Australian News Today

Australian selectors optimistic at best in ignoring T20’s A-kid

Australian selectors optimistic at best in ignoring T20’s A-kid

For the two months of the year when the Indian Premier League consumes world cricket – is world cricket – many will stick their fingers in their ears, shut their eyes and go ‘la la la la!’ until it’s over. This circus will pass.

Those fans will find solidarity in the Australian selection panel, who treat the IPL with the attitude they normally reserve for the Sheffield Shield. I’m not there, this isn’t happening.

Radiohead’s How To Disappear Completely has been the Australian selectors’ theme song for some time, and it was well demonstrated when Steve Smith selected himself as Test opener. It has been faithfully continued for the team they’ve selected for last year’s 50-over World Cup, and the team for the upcoming T20 World Cup. Experts at not-selecting, the panel has woken, signalled ‘Steady as she goes!’, and gone back to bed.
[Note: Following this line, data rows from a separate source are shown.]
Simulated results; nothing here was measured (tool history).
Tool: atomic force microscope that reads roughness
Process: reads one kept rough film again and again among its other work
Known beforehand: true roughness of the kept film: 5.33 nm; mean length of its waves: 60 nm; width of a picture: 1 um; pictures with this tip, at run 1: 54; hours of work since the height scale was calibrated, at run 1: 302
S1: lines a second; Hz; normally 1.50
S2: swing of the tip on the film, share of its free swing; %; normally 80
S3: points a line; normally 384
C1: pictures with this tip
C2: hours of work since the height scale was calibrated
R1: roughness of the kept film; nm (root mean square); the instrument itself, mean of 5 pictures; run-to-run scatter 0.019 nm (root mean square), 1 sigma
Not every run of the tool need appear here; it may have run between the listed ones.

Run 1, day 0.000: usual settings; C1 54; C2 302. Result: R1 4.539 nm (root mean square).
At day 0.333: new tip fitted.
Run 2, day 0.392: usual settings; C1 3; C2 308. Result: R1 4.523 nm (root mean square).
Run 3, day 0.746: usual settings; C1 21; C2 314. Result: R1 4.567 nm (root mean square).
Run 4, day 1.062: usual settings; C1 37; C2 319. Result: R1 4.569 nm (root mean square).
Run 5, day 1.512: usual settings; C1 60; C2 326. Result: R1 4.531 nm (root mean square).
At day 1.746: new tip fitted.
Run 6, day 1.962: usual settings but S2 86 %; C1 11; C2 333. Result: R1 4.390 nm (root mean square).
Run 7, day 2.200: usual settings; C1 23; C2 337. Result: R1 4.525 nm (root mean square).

Twenty20 is a young form of cricket and this year’s IPL has undergone one of those quantum leaps every sport goes through in its early development. Hitting has reached a new audacity. Inventiveness for shot types and scoring areas has found new imaginative range. Bowling and fielding have responded with new craft, new athleticism. Even allowing for the middle-aged men risking their health in lung-busting TV commentary – this is one spectacle that doesn’t need over-egging – it’s been exhilarating to watch. I know it’s not cricket but whatever it is, it’s eye-poppingly good.

Where are the Australian selectors when this is happening? I don’t know either. In their Jason Demetriou-esque wisdom, their World Cup selection has retracted into the shell of known quantities. They have picked two veterans, David Warner and Glenn Maxwell, and a captain, Mitchell Marsh, who have not coped with the demands of an IPL season. They have picked Mitchell Starc, constantly beset by small niggles and a ricked neck from watching balls sail over his head. Only two selections, Travis Head and Pat Cummins, have shone consistently in this breakthrough IPL season. Another handful (Cameron Green, Marcus Stoinis, Tim David) have had intermittent impact. Most of the Australian squad can’t win places in IPL teams.

The focal point is Jake Fraser-McGurk. Like many emergent Indian talents, Fraser-McGurk is a native to short-form cricket. Since superseding Warner for the Delhi Capitals, Fraser-McGurk has played some innings that have to be seen to be believed. His strike rate of 233.33 is fourth in the IPL and everyone else in the top 10 is a lower-order slogger while Fraser-McGurk comes in at the top. He has treated Jasprit Bumrah and the best bowlers in the world as if their best balls are hung up a hitting sock from the garage ceiling. Even in his prime, let alone now, Warner has never matched this.

Jake Fraser-McGurk.Credit: Simon Letch

Chairman of selectors George Bailey said these performances had been ‘really eye catching’ and ‘really exciting’, but not enough for selection. Instead, the priority is ‘to structure the way we want’ and ‘the way we’re functioning at the top of the order with the three guys we’ve had there has been really strong as well’. In other words, the incumbents’ hypnotic hold on the panel continues. You are getting sleepy…

If the selectors looked to the next rank of Australian T20 batting, they might have looked at the last Big Bash League. The top-performing locals who scored more than 200 runs with a strike rate of more than 150 were Maxwell, Jake Weatherald, Chris Lynn, Fraser-McGurk and tournament top-scorer Matt Short (whose 542 runs at 60.11 with a strike rate of 153.25 were 180 runs more than the next highest scorer, making him the Cameron Bancroft of T20 cricket). Aaron Hardie scored 334 runs, at a strike rate of127.96, and also had a bowling economy rate among the best in the league. These players, Bailey said, ‘were all part of long conversations’ and surely also journeys, deep dives, hot takes and circle-backs, but where they ultimately landed did not move the needle. Somebody spare us.